Cortex Framework: integration with YouTube (with DV360)

This page describes the required configurations to bring data from YouTube with Display & Video 360 (DV360) as a data source of the marketing workload of Cortex Framework Data Foundation.

DV360 is an advertising platform by Google for managing YouTube advertising alongside other digital channels, offering advertisers greater control and efficiency in their marketing efforts.

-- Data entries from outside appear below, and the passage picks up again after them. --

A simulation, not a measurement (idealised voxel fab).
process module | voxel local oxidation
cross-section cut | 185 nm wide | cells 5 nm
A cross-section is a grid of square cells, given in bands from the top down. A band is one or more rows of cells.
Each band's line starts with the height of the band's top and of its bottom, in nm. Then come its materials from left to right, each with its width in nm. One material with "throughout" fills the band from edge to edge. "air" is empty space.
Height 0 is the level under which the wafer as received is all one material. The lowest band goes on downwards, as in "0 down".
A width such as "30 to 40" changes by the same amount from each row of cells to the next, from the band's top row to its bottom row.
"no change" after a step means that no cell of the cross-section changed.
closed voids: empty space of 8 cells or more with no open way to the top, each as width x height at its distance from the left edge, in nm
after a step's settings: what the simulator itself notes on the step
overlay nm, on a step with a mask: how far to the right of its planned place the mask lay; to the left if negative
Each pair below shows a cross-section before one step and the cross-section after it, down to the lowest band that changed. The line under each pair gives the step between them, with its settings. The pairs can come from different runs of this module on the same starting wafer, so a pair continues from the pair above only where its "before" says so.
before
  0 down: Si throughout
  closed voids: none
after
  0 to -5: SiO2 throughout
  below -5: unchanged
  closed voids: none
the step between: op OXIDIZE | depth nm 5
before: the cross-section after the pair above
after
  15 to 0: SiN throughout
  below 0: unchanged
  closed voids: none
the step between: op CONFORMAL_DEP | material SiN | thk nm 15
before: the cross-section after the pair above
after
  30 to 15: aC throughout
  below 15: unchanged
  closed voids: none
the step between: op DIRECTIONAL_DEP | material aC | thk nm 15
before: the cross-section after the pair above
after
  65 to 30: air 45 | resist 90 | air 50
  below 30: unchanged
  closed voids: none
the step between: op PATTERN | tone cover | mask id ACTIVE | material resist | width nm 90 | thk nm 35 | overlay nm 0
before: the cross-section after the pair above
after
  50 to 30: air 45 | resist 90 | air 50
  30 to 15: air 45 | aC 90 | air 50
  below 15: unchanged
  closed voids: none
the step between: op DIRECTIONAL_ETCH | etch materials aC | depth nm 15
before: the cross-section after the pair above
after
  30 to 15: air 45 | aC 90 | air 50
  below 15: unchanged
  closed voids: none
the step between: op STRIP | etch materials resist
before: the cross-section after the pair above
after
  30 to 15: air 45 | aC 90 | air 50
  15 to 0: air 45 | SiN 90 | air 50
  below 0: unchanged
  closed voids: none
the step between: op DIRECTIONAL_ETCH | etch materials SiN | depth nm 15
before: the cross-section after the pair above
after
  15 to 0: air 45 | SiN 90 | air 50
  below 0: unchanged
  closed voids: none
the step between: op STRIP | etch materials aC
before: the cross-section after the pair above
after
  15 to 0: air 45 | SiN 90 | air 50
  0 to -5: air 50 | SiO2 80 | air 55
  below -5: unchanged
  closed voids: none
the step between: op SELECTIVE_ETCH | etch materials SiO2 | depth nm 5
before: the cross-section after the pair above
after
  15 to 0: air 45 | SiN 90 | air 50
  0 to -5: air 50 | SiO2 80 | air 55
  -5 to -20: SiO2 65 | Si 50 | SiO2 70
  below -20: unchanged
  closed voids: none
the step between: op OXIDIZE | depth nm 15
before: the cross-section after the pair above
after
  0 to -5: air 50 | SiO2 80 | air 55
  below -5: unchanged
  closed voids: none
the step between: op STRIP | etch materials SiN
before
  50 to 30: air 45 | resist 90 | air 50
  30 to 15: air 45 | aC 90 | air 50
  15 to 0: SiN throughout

The following diagram describes how DV360 data is available through the marketing workload of Cortex Framework Data Foundation:

DV360 data source

Figure 1. DV360 data source.

Configuration file

The config.json file configures the settings required to connect to data sources for transferring data from various workloads. This file contains the following parameters for DV360:

   "marketing": {
        "deployDV360": true,
        "DV360": {
            "deployCDC": true,
            "datasets": {
                "cdc": "",
                "raw": "",
                "reporting": "REPORTING_DV360"
            }
        }
   }

The following table describes the value for each marketing parameter:

Parameter Meaning Default Value Description
marketing.deployDV360 Deploy DV360 true Execute the deployment for DV360 data source.
marketing.DV360.deployCDC Deploy CDC scripts for DV360 true Generate DV360 CDC processing scripts to run as DAGs in Cloud Composer.
marketing.DV360.datasets.cdc CDC dataset for DV360 - CDC dataset for DV360.
marketing.DV360.datasets.raw Raw dataset for DV360 - Raw dataset for DV360.
marketing.DV360.datasets.reporting Reporting dataset for DV360 REPORTING_DV360 Reporting dataset for DV360.

Data Model

This section describes the Youtube (with DV360) Data Model using the Entity Relationship Diagram (ERD). For a better view of the diagram, see the repository source.

DV360)

Figure 2. Youtube (with DV360): Entity Relationship Diagram.

Reporting views

The blue objects in the ERD represent reporting views that contain aggregate metrics. See scripts in src/marketing/src/DV360/src/reporting/ddls.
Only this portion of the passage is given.